Text: John 9:1-41, Ephesians 5:8-14 4th Sunday in Lent (Laetare)
In the name of him who is the Light of the world, dear friends in Christ: “Who sinned, this man or his parents, that he was born blind?” This was the question the disciples put to Jesus as they were passing by a beggar who had been blind from birth. It seemed like very reasonable question – and not just to them: a lot of people were grappling with the same question. And not just about this particular case; they were wondering about all kinds of similar situations: infants born crippled, missing limbs, deaf, having learning disabilities, what have you. The question was “Why would the Lord do such a thing?” And the basic answer seemed obvious. It was clearly divine punishment for sin. After all, everyone knows instinctively that the Lord rewards those who do good with health, wealth, success, and happiness; and he inflicts illness, poverty, failure, and misery on those who do evil. It’s only right. So, there could be no doubt about it. This man’s blindness had to be the result of someone doing something terrible. It would have to have been something especially despicable to warrant such a dreadful curse. Imagine: never being able to see, not even having a distant memory of your mother’s face or the beauty of God’s creation, having no concept of color; but instead always living in black, unremitting darkness. That would be awful. And someone had to be to blame for it. Anyone could see that. The only question was, who?
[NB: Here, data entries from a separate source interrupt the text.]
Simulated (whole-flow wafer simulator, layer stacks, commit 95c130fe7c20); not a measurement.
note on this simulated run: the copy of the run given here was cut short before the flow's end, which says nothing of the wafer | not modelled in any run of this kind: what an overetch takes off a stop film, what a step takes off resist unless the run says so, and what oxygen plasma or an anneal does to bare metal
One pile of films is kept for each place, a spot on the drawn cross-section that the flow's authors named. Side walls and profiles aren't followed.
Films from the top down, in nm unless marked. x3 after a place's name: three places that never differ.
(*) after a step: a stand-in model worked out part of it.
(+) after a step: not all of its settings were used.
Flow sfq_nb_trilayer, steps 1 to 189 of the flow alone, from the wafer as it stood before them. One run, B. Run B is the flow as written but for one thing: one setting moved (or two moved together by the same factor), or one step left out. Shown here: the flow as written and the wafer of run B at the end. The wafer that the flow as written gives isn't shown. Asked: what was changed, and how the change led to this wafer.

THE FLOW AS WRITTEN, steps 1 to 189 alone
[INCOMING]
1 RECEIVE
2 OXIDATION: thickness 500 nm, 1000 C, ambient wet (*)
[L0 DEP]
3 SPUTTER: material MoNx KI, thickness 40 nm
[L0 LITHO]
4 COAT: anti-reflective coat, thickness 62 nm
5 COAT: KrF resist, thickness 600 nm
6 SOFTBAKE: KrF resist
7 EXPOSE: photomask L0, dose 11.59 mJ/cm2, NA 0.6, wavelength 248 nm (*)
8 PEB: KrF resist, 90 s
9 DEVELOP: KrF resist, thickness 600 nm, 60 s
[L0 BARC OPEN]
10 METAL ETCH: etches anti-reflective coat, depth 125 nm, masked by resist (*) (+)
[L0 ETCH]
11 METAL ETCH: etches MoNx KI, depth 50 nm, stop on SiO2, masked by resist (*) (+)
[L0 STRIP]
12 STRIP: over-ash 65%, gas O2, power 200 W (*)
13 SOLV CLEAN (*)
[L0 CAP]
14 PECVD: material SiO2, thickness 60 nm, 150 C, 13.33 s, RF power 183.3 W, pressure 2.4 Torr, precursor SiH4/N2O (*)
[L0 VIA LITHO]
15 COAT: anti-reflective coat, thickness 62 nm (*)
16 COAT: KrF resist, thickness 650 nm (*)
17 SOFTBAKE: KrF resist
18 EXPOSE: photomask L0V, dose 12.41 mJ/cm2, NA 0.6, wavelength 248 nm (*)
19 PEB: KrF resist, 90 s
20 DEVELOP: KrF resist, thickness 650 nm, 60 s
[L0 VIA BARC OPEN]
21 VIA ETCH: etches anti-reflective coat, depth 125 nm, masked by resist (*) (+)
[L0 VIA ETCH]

And the trouble was that none of the answers proved to be satisfactory. I mean, if it were the parents, why not punish them directly? Why take it out on their poor child? Why should he bear the penalty of his parents’ guilt? That didn’t seem fair. But on the other hand, if being born blind was a punishment for his own sin, then he’d have to have done something really rotten while still in the womb. And that didn’t seem very likely. What horrendous crime could he possibly have committed before birth? Certainly nothing to deserve the condition he had. So that didn’t make sense either. Then again, maybe it was some sort of preemptive judgment: a punishment in advance for a sin that he would have committed later in life if he could see. But then the Lord would be punishing him for a sin that he wouldn’t end up committing; and that wouldn’t be right. Anyway you looked at this, it didn’t look like God was being fair – and no one wanted to accuse the Lord of being anything but perfectly just. And so you see, the whole question was a real conundrum.
To everyone except Jesus, that is. And what he tells his disciples is essentially this: you’re not looking at this correctly. You only think you see what’s going on here. You imagine that you know what the Lord is up to – as if you could see through his eyes – and that this man’s blindness is a manifestation of divine justice and punishment for sin. But the truth is, you don’t see. Because of your faulty assumptions, because of your worldly way of thinking, and because of your arrogance in pretending to see through the eyes of the Lord, you are blind to the truth.
And Jesus explains what the truth is – which is a real eye-opener for his disciples. “This man’s blindness is not the result of his or his parents’ sin. No, in the Lord’s wisdom he was born blind so that the works of God might be displayed in him. We must work the works of Him who sent me while it is day; for night is coming when no one can work. As long as I am in the world, I am the Light of the world.” That’s quite a mouthful; and an entirely different way of seeing things – and so, it requires a bit of explanation.
You see, people had been assuming that the work of God was being displayed in this man; namely, God’s work of justice – his punishment of those who do evil. That’s why they thought the blindness was the result of someone’s sin. But the truth is that this fallen world of ours does not operate according to God’s justice – at least, not at the present. And for that we can be extremely grateful; because if all there were was God’s justice – if that’s what we saw – then every sinner who ever lived, including all of us, would already be condemned to an eternity in hell. We’d be cast into outer darkness where we would see nothing: no light, no goodness, no end of pain and suffering; just everlasting separation from the gracious presence of God.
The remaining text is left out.